What is Europe? We’ve been arguing about it for 400 years

Well, it's here somewhere. Image: Google.

It is tempting to regard the history of Europe as a tale of gradually closer union, an evolution now imperilled by the forces of nationalistic populism that have brought Brexit and the growth of far-right political parties across the continent. In reality, the story is not such a neat one – and the meaning of Europe has always been up for debate. The Conversation

Take the 16th century as an example. Back then, Europe as an idea and a marker of identity was becoming more prominent; so much so that, by 1623, English philosopher Francis Bacon could refer to “we Europeans” and the continent was depicted as a queen.
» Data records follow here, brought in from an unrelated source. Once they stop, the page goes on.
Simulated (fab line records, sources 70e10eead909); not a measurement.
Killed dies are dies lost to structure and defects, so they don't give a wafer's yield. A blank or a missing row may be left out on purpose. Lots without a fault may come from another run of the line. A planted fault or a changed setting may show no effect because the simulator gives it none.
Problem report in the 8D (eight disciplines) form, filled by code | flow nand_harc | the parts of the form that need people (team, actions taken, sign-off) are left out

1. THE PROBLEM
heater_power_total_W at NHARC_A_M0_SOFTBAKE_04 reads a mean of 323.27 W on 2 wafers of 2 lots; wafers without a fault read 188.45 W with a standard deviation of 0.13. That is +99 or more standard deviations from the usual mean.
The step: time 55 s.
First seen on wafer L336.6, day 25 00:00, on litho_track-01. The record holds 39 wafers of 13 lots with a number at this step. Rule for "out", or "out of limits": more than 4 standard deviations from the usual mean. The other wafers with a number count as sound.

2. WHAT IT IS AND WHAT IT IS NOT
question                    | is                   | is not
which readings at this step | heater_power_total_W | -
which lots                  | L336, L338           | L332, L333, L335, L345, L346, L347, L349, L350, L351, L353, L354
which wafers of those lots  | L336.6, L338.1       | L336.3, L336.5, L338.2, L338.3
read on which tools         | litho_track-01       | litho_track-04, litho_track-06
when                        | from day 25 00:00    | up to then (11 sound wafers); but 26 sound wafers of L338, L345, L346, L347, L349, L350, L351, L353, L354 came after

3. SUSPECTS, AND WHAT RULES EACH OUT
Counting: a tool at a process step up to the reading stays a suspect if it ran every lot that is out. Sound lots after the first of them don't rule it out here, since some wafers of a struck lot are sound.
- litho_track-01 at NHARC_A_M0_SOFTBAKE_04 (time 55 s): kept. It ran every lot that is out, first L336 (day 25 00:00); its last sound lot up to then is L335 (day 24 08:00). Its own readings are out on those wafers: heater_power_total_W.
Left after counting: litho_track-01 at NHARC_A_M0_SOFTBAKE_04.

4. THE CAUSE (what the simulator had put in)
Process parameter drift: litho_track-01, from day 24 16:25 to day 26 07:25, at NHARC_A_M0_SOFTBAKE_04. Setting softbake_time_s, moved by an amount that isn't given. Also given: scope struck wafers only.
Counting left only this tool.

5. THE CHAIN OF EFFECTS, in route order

Europe As A Queen, 1570. Image: Wikimedia commons.

The cultural movement of the Renaissance sparked an enthusiasm for all things classical – including the word “Europe”, which may have derived from the Greek name for the goddess Europa. At the same time, the voyages of discovery following Christopher Columbus’s landing in the Americas in 1492 led to a greater knowledge about the world at large. With this came a corresponding deepening of the sense of “us” versus “them”, of what supposedly made Europe and Europeans different.

This identification with people from across the continent had also been spurred by the westward advance of the Ottoman Empire following the fall of Constantinople in 1453. The Reformation and subsequent breakup of the church weakened the idea of Christianity as a unifying badge of identity, and so Europe was able to articulate this growing collective sentiment.

A little used word

Yet some of the major thinkers of the period rarely used the word “Europe”. The term appeared only ten times in the works of writer William Shakespeare, where it was used not with any specific geographical meaning but for rhetorical exaggeration. In the play Henry V the Constable of France assures the Duke of Orleans that his horse “is the best horse of Europe”. And in Henry VI, Part 1 the Duke of Bedford promises that his soldiers’ “bloody deeds shall make all Europe quake”.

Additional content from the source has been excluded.